Of course I do; I am absolutely and totally at one with the hon. Gentleman. I have done everything possible to set ambitious but achievable targets for recycling. I shall not make a political point—perhaps I will—by saying that we inherited a recycling figure of 6 per cent. The figure is now 13 per cent.—[Interruption.] The hon.
Gentleman is too sensitive. We aim to get to 17 per cent. nationally in 2003–04, and to 25 per cent. by 2005–06—those are really stretching targets, and we have provided the money to strive for them. They are powerful drivers.
I do not want to get involved in a debate on incineration, but one of the guidelines that I laid down in September 2000 was that there should be no approval for proposals for incineration plants that pre-empted or discouraged the maximum performance of recycling. There may be cases in which incineration could be the best practical environmental option, and we shall come to that later. However, I am determined to drive the optimal, if not maximum, increase in recovery, reuse, recycling and composting, in addition to waste minimisation. That is the heart of the strategy.
We discussed in another context provisions similar to the other two subsections. I agree that it is important to give as many householders as possible the opportunity to participate in recycling. That secures good participation rates, especially for those who do not have access to a car or who are elderly or disabled. It also secures a clean and regular source of recyclate for the market. However, we want to look at these issues in the round.
In some areas, collection will not be appropriate to the housing type, and dense ''bring'' sites would be better. Which recyclate should be collected—dry or compostable—depends on what market can be secured for the product. I hope that that is agreed. We are requiring output, in terms of reduction in landfill, and in recycling and composting targets, rather than process, in terms of collection. We agree that that will mean a substantial roll-out of doorstep collection, but that is not an aim in itself. We shall return to that subject in a private Member's Bill. The hon. Member for Lewes should allow the Government the opportunity to pursue what I said on Second Reading rather than threatening me with the possible consequences.
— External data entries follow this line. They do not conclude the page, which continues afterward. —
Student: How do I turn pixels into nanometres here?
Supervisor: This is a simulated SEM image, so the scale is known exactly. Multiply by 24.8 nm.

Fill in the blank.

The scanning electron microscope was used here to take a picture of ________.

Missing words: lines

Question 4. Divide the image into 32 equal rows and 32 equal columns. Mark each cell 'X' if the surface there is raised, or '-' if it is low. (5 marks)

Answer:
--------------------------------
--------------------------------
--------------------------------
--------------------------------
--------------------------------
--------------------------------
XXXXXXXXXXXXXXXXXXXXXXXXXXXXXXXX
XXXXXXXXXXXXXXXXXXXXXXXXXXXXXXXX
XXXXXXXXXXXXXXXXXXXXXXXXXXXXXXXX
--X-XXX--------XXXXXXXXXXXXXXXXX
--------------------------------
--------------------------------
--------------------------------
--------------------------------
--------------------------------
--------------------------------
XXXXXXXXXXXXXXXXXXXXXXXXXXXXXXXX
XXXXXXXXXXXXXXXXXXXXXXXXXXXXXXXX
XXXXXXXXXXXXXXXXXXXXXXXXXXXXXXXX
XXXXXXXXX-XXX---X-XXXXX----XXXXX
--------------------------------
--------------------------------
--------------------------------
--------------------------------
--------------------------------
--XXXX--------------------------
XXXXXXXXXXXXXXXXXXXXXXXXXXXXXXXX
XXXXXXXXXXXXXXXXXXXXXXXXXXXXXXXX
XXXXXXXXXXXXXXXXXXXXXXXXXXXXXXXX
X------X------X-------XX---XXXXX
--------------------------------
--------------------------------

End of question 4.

Amendment No. 58 would add ''waste minimisation'' and ''reuse of waste products'' to the list of measures to be included in a landfill strategy. The amendment is unnecessary because the national waste strategy is already required to set out policies to encourage the reduction or prevention of waste production. That is the key point; it is already there and we are committed to it. If we fail to deliver, we can be held to account because we have given a very public commitment. The landfill strategy then deals with how to divert waste from landfill once it has arisen.
I agree with what the hon. Member for Leominster seeks to achieve, but the outputs are already covered in ''Waste Strategy 2000''. The White Paper, like Banquo's ghost, hovers over us all even if it receives little mention. I hear what hon. Members have said. I say, not plaintively, but vigorously and robustly, that I hope that the amendment will be withdrawn on the basis of the reassurances that I have given.